Keep the Aspidistra Flying is a novel, set in London during the Depression of the 1930s. The central character is Gordon Comstock: an intelligent, 30 year old wanna-be poet with little literary talent whose background is the shabby, genteel English lower middle class. His predicament is recognizable to many of us on here: he loves literature and wants to be left alone to read, write and dream. But money, money, MONEY gets in the way. To his eternal fury he has to earn a living. He once worked in advertising, where he earnt a good income, but felt he was selling his soul. So he quit, ''declared war on money'', got a low paid job in a secondhand bookshop and rented a horrible little room in a boarding house. There are three people in his life: a girlfriend called Rosemary, an upper middle class 'socialist' friend called Ravelston and Gordon's sister Julia (ugly and unmarried). He rails and whignes about his poverty, then gets a poem published and, flushed with money and success, he gets drunk, hits a policeman, loses his job and decides to sink down into the twilight world, to 'drop out' as we'd say today. He gets an even worse job and rents an even worse room in an even worse part of London. There he feels free. In the slums he doesn't have to worry about maintaining respectability or striving for career success. He just drifts in a sort of detached, numb way until his girlfriend announces she is pregnant. She makes it clear to him that he owes her nothing, but he 'surrenders'- the money God has got him after all and he marries and returns to advertising.
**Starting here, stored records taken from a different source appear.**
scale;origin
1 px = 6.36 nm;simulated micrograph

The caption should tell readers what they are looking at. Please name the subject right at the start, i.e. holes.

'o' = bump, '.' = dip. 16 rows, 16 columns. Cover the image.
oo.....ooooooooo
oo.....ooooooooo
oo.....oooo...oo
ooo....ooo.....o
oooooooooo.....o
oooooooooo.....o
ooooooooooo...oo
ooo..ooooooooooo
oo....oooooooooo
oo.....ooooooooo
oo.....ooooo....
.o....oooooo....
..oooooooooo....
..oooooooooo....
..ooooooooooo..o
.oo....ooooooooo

Overall, well worth a look. For me it is the weakest of his books (Orwell himself was ashamed of it). Let me get the negatives out of the way first. It is too long and should have been cut by about 50 pages. It sags a bit about a third of the way through and is at times repetitive. The single biggest flaw however is the central character. I accept that you don't have to make your main character likeable, but surely Orwell wants us to sympathise with his struggle? Gordon holds views that most of us would agree with (I hope): he hates the crude, ugly world of advertising, the shallow emptiness of a career persuading people to buy crap they don't need. He feels there is something rotten about modern, urban life and prefers poetry and natural beauty to traffic jams, housing and trashy literature. Why put such sound views into the mouth of this tedious little egotist? Gordon is consumed with self-pity, is whiney and negative, feels little solidarity or sympathy with his fellow bums and treats those in his life appallingly. His girlfriend is lovely: kind, gentle, good-humoured and understanding. But he throws her patience back in her face. He is supposed to be making war on money, yet he talks of nothing else. At one point he even gets drunk and forces himself on her in a filthy alley. His friend Ravelston is the perfect English gentleman and a loyal friend, but again Gordon does nothing but whinge when he is with him and make him feel guilty about his own wealth. Then there is his sister Julia. She is lonely and unwanted, exploited by her boss and wasting away in a dingy flat (Julia is very well drawn and, though she isn't in the novel much, her empty, sad little life moved me much more than Gordon's). But he only visits her when he wants money. When his poem is published instead of repaying her he spends the money in a brothel.
It has many plus points though and many passages to be pondered and re-read. Chapter 3 is worth reading on its own- a funny, perfectly observed depiction of a dull, 'respectable', uninteresting, unhappy family of mediocrities, weaklings and losers who "never did ANYTHING" and even died of boring and uninteresting things. It is also an interesting exploration of the way money, or rather the lack of money, affects things we like to imagine are above income: sex, love, creativity, friendship- even morality. That is the real theme of the book and one that is more than relevant to us today.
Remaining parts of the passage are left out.